Alright, we are going back a ways, travelers. Back to the middle of May, when my father was here! It was a very exciting time. This move to New Zealand has been the longest I’ve ever gone without seeing my family. I mean, we’ve FaceTimed lots but it’s not the same as being in the same room with them. Plus I was really looking forward to having someone to travel with! So, two weeks worth of adventures with Dad starts now!
As with most flights into New Zealand from the States, Dad landed nice and early in Auckland then caught a bus from the airport into Hamilton. I had avoided driving in Auckland for this long, and I wasn’t about to start when there was a perfectly good bus that could do it for me. Instead I made the familiar drive up to Hamilton and picked Dad up at the Transport Center.
He had managed to get an earlier bus from the airport so he was already there waiting when I arrived. I walked into the building and saw him on the far side, standing by one of the tables drinking a Coke. I tried to resist doing the cliché long-parted-then-reunited run (that’s a thing, right?) but gave up halfway across the room and ran in for a big hug from my Old Man. Six months! That’s a long time not to see your father.
We chatted for a bit, and looked over a map he had grabbed. I traced out for him the route we would be taking around the North Island over the next couple of weeks. From there we walked out to the car and loaded his luggage into the back. We had to kill a few more minutes because I was waiting for someone to come and pick up my bookshelf. The woman was there within five minutes and the sale was complete. Afterwards we drove down the block to have a proper breakfast.
On an earlier excursion into Hamilton, I had chanced across a place called Coffee of Philosophy. It advertised vegetarian eating, which I’m always on the hunt for. So Dad and I stopped in there and both had excellent meals and a cup of tea. The tea was a bit burnt and not the best, but it served us well enough. We took our tea for takeaway and headed down for a walk along the river. On our way, we stopped in a square where a statue dedicated to Riff Raff had been erected. They also had a plaque with instructions for the Time Warp.

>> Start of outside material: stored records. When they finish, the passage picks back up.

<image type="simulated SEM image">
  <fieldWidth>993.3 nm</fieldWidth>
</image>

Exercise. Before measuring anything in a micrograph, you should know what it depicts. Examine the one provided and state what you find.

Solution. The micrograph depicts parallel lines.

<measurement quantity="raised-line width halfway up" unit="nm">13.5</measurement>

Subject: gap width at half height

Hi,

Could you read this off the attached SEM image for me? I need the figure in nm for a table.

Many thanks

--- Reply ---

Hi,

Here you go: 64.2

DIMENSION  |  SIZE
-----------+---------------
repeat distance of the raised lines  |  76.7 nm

Dad and I traversed the steps and ramps down to the water’s edge and strolled along sipping our tea. After a bit we came to a small gazebo and sat down to talk. Though it was the middle of May, winter hadn’t quite set in in earnest (man, that feels weird to type). The sun was out and the breeze was soft and cool. It wasn’t long though before the tea got too bitter to drink. So we dumped it over the railing and headed back to the car.
The first day was pretty low key. Dad had just spent 13 hours on a plane. Sleep was the most important thing for him to do that day, but first we had a tour to take. And lucky for me, I wasn’t giving it! Dad is by no means a LOTR/Hobbit fan like I am, but he is familiar with the Hobbit and even played Gandalf in his high school’s production of the well-loved classic. Plus I knew he would want to check out the place I’d been working for the last five months.
I won’t say too much about the tour. We were fortunate with both the driver and the guide. Mr. Mike Rophone took us to and from set and the lovely Debbie guided us around Hobbiton. I made Dad pose for a few pictures, and even smile in a couple of them. I took advantage of my non-work time in Hobbiton, of course, and got a few photos of my own. And when we got to the Green Dragon, I managed to get a bonnet on Dad. Fantastic. It might not have been the most enthusiastic group ever to walk through set, but Dad and I had a good time.
With our tour finished, and after I had said some hellos and goodbyes to former co-workers, Dad and I drove back into Matamata. We would be spending the night at my soon-to-be former flat. My landlady had been good enough to make up the bed for Dad, and when we got home we spent a nice bit of time chatting with them before calling it an early night and turning in for bed. Tomorrow, the real adventure would begin.